This a very very sweet story. If you’re not into overwhelming chemistry and nice people being happy, Coming Home is probably not for you, but you’ll be missing out.
Sam (a total sweetheart) is a Year 4 teacher in a private school in Melbourne, Australia. At the start of the new year, she’s volunteered by the school director to tutor famous Hollywood actress Abigail Taylor’s daughter Grace while the star is in town for a movie. Sam is a huge Taylor fan, and pretty soon, both Grace and Abigail (Abby) in return become huge Sam fans. That’s what being a total sweetheart gets you.
Something is obviously happening from the beginning between Sam and Abby. I wouldn’t say it’s love at first sight, but there’s definitely interest. As much as I loved the relationship between Sam and Grace and even though I know the way to a mother’s heart is through her kids, I wish there had been more Sam / Abby interaction in the first part of the story. From the little there is, the chemistry is ginormous, but still, it feels a little too much of the first stages of falling for each other happens backstage. After a while, it gets much more balanced and all is well in the world. Until, of course, the movie is almost done and Abby and Grace prepare to go back to Los Angeles.
I’ve been reading a lot of books with children in them, and either I’m getting old and soft or authors are getting better at writing kids. In any case, Grace completely sounds like a real child, a very charming, vivacious nine-year-old one, and she’s an important and welcome part of the story.

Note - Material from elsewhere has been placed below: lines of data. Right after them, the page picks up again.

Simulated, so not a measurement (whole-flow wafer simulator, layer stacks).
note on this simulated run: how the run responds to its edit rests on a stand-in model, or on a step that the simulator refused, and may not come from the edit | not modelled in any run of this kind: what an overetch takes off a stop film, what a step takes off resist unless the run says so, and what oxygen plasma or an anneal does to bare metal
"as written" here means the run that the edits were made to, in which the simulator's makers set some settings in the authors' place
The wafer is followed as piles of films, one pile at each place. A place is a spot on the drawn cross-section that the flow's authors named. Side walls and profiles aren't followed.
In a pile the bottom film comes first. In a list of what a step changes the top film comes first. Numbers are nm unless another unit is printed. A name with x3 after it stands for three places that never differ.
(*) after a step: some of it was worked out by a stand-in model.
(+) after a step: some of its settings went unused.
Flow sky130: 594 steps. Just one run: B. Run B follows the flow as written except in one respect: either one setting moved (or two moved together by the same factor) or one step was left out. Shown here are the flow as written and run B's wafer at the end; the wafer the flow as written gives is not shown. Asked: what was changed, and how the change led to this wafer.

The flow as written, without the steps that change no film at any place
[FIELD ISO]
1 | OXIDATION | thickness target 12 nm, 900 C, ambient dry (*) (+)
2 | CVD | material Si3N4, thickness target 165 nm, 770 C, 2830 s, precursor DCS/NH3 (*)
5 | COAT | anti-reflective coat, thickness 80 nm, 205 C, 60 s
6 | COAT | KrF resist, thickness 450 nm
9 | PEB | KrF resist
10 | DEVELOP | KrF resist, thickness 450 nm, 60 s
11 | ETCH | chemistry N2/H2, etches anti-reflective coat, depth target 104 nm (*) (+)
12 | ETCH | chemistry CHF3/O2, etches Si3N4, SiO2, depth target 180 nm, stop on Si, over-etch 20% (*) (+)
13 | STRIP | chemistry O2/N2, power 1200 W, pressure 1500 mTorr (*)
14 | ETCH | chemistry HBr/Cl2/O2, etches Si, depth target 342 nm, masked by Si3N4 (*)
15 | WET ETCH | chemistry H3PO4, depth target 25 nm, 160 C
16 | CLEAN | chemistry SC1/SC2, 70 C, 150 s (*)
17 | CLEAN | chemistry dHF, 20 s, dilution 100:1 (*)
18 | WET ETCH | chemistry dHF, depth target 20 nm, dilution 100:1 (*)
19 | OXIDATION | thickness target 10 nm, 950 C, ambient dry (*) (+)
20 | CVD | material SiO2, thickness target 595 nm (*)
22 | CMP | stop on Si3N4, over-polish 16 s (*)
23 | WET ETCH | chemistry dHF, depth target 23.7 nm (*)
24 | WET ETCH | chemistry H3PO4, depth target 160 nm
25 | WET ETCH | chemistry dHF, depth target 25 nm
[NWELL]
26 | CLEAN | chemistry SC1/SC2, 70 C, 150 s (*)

Both Abby and Sam are good people and you can’t help wanting them to be happy. Sam is so talented at making everyone around her feel good and at ease that, apart from Stacey (Abby’s PR person), every character feels like someone who would make a good friend. I don’t know how much of that comes from the characters themselves or from the fact that the reader comes to know them through their interplay with Sam. She seems to make everybody happy so maybe we only see their good side, thanks to her.
There’s a contagious energy in this book that comes from the characters’ spirited personalities but also from the structure of the story, which is told in rather short scenes. It’s both good and bad in that it gives the story an excellent pace but at the same time, I wish I had had more time to settle in some of the scenes, to immerse myself a little longer in the feelings they evoke. Because they are pretty big feelings. And that’s definitely a good thing.